Of course, this being a Southern Gothic family of well-intentioned maladroits, the struggle for independence will probably be a lost cause. But that doesn't mean we won't ooh and ah over a lot of comic fireworks along the way.

Beth Henley's The Miss Firecracker Contest, now playing at Live Theatre Workshop, initially comes off as little more than a broadly written, oddball-Southerner comedy. We don't realize until it's too late that Henley's sparks of hilarity are singeing us with hot little truths about how women shape their identities according to the perceptions of other people.

Case in point: the aptly named Carnelle, who has slept her way across town trying to prove to herself that she's pretty and valued. Now, at age 24, she has decided to put her reputation as "Miss Hot Tamale" and a case of syphilis behind her and earn the title of Miss Firecracker--public certification that she is beautiful and talented and respected.

The trouble is, she doesn't have the talent or the looks for it. At least that's the opinion of her loving but troubled cousins, who are certain that Carnelle is going to humiliate herself. Refreshingly, they don't seem concerned that Carnelle is going to taint the family honor; there's only one white sheep in this flock, and that's Elain, a former Miss Firecracker herself. A beauty who married well (that's the only option her mother allowed), Elain is now sick of her children and doting husband--much to the delight of brother Delmount. A ladies' man with a checkered past and spotty future, Delmount is desperate for relief from his aesthete's nightmares and his degrading work history. (Last job: scraping dead dogs off the road--hardly an ideal position for a man who thinks he has an eye for beauty.)

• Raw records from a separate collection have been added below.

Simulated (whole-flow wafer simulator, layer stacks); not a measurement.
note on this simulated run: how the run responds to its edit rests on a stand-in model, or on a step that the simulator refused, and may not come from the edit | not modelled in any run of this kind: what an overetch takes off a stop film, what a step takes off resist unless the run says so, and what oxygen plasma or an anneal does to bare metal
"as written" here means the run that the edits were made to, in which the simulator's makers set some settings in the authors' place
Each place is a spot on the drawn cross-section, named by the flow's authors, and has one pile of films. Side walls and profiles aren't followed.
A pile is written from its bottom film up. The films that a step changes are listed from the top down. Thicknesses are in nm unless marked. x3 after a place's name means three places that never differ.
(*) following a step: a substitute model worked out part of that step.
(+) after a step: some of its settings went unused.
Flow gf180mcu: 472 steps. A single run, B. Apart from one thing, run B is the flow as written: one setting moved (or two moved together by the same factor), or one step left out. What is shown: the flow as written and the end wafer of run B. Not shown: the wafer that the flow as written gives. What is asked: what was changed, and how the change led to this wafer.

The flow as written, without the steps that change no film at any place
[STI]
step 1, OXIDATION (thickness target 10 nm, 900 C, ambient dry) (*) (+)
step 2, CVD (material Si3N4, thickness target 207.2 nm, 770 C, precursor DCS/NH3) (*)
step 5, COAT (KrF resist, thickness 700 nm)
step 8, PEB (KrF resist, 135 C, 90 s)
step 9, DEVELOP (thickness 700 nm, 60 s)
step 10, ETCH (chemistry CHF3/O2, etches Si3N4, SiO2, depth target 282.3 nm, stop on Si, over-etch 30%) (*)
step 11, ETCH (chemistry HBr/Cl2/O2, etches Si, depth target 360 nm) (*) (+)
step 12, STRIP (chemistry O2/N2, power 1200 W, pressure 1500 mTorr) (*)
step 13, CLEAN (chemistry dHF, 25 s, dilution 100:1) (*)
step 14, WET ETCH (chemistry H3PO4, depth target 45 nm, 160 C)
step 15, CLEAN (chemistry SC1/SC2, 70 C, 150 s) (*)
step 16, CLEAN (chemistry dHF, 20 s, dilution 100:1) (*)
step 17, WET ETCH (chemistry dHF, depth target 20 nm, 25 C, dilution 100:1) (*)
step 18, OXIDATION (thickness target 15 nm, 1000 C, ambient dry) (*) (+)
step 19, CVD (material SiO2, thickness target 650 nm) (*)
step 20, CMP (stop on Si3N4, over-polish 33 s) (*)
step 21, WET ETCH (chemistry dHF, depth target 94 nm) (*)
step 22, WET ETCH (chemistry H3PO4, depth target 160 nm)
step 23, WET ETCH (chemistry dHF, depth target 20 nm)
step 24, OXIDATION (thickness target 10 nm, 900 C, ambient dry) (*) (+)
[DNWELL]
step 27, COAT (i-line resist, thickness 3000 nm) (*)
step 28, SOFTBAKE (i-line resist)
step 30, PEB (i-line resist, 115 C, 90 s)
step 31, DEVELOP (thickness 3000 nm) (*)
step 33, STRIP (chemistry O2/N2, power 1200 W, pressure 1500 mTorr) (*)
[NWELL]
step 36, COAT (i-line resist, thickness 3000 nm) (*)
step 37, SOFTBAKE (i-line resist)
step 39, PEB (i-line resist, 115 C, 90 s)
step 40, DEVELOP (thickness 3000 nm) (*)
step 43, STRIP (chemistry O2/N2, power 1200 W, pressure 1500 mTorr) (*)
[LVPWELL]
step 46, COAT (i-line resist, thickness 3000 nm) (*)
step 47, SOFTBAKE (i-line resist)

As directed by Jeremy Thompson, Missie Hinske and Cliff Madison as Elain and Delmount expertly walk the fine line between characterization and caricature. Hinske's Elain is self-centered but not cruel, and Madison's Delmount is befuddled by his own dissolution, completely at a loss to express how deeply he cares for the people around him. Similarly, Larry Fuller and Koryie Harvey bring unexpected solidity and nuance to smaller, potentially silly roles in the play's second half.

But it's Holli Thenhaus as Carnelle who sets off the real fireworks in this production. This is a character who lacks either guile or self-control, and every oversized emotion not only bursts through Thenhaus' voice but explodes across her face and body. Thenhaus may not be subtle, but neither is she simplistic. As in her scene-stealing turn as one of the Pigeon sisters in The Odd Couple last summer, Thenhaus uses giddy exuberance to barely disguise her character's underlying anxiety and self-doubt.

Consider how desperate Carnelle seems to impress Popeye, a near-sighted, gawky backwoods seamstress who's come to sew Carnelle's contest costume. Carnelle needs approval even from someone as apparently powerless as Popeye--who, it turns out, thanks largely to Dana Armstrong's forthright performance, has more backbone than we initially suspect.

If there's a flaw in this production, other than the telephone that refused to ring on cue during last Sunday's matinee, it's that Thenhaus and Armstrong are far too attractive to play plain women. Armstrong's geeky glasses and Thenhaus' elastic facial expressions manage to suggest something other than classic beauty, but the effect still requires a certain suspension of disbelief. Perhaps this just supports Henley's message that certain women allow other people to define them, regardless of their inherent qualities.

At any rate, Thenhaus makes it clear in other ways why Carnelle is a long shot as Miss Firecracker; the moves she works up for the talent show are a mess of stomping and flailing that's supposed to pass as a tap dancing-cheerleading routine. Yet Carnelle tries so hard, and Thenhaus throws herself so fully into the physicality of it all, that we're almost persuaded that Carnelle is good through sheer brute force.

For her part, playwright Henley doesn't need force to put her point across. Indeed, in the end Carnelle isn't even able to articulate the lesson she and the rest of us are supposed to have learned. The message is there if we want it; otherwise, Henley and Live Theatre Workshop offer a show that distracts us with a fireworks display's full complement of color, excitement and noise.